Restated: Four numbers sit in a row. Call them $a, b, c, d$. We are told three two-number averages: $\tfrac{a+b}{2} = 21$, $\tfrac{b+c}{2} = 26$, and $\tfrac{c+d}{2} = 30$. The question asks for the average of the first and the last numbers, $\tfrac{a+d}{2}$.

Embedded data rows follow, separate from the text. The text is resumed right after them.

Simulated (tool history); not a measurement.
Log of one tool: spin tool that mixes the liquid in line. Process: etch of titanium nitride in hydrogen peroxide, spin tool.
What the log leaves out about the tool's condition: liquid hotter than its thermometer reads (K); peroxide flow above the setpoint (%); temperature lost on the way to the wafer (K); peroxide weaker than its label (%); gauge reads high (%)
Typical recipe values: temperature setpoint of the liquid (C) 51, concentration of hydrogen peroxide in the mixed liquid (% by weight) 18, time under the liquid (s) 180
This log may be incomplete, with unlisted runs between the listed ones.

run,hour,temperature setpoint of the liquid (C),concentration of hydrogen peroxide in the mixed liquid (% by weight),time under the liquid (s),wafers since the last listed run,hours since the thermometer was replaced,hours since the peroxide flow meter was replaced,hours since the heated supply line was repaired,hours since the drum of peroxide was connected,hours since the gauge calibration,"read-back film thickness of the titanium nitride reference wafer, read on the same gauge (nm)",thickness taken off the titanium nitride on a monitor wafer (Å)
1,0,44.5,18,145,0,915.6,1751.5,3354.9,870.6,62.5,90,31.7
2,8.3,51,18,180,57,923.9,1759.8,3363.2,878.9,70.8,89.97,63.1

Givens: Average of the first two numbers $\tfrac{a+b}{2} = 21$; Average of the middle two numbers $\tfrac{b+c}{2} = 26$; Average of the last two numbers $\tfrac{c+d}{2} = 30$; Answer choices: (A) $24$, (B) $25$, (C) $26$, (D) $27$, (E) $28$

Unknowns: The average of the first and last numbers, $\tfrac{a+d}{2}$

Understand

Plan

Primary tool: #16 Change Focus / Count the Complement

Secondary: #7 Identify Subproblems

Trying to solve for $a, b, c, d$ individually is hopeless — three equations, four unknowns. But we do not need the individual values; we only need $a+d$. Tool #16 (Change Focus / Complement) is the key insight: inside the whole sum $a+b+c+d$, the pair $a+d$ is exactly the *complement* of the middle pair $b+c$. If we know the whole and we know the middle, the outside is forced. Tool #7 (Identify Subproblems) breaks the work into three clean subproblems: (1) turn each given average into a pair sum by multiplying by $2$, (2) build the whole-sum from the first and last pair sums, (3) subtract the middle pair sum, then halve to get the desired average. No algebra is needed — only the definition of average and four-operation arithmetic.

Execute — Answer: B

#7 Identify Subproblems 3.OA.A.3 Step 1

Turn each average into a pair sum.
The average of two numbers is their sum divided by $2$, so each given average doubles to give the pair's sum.

$a+b = 21 \times 2 = 42$, $\;b+c = 26 \times 2 = 52$, $\;c+d = 30 \times 2 = 60$

💡 Reading "the average of two numbers is $21$" as "the two numbers add to $42$" is a Grade 3 multiplication word-problem move.

#7 Identify Subproblems 4.OA.A.3 Step 2

Add the first pair sum and the last pair sum.
The numbers $a, b, c, d$ each appear exactly once, so this gives the total of all four numbers.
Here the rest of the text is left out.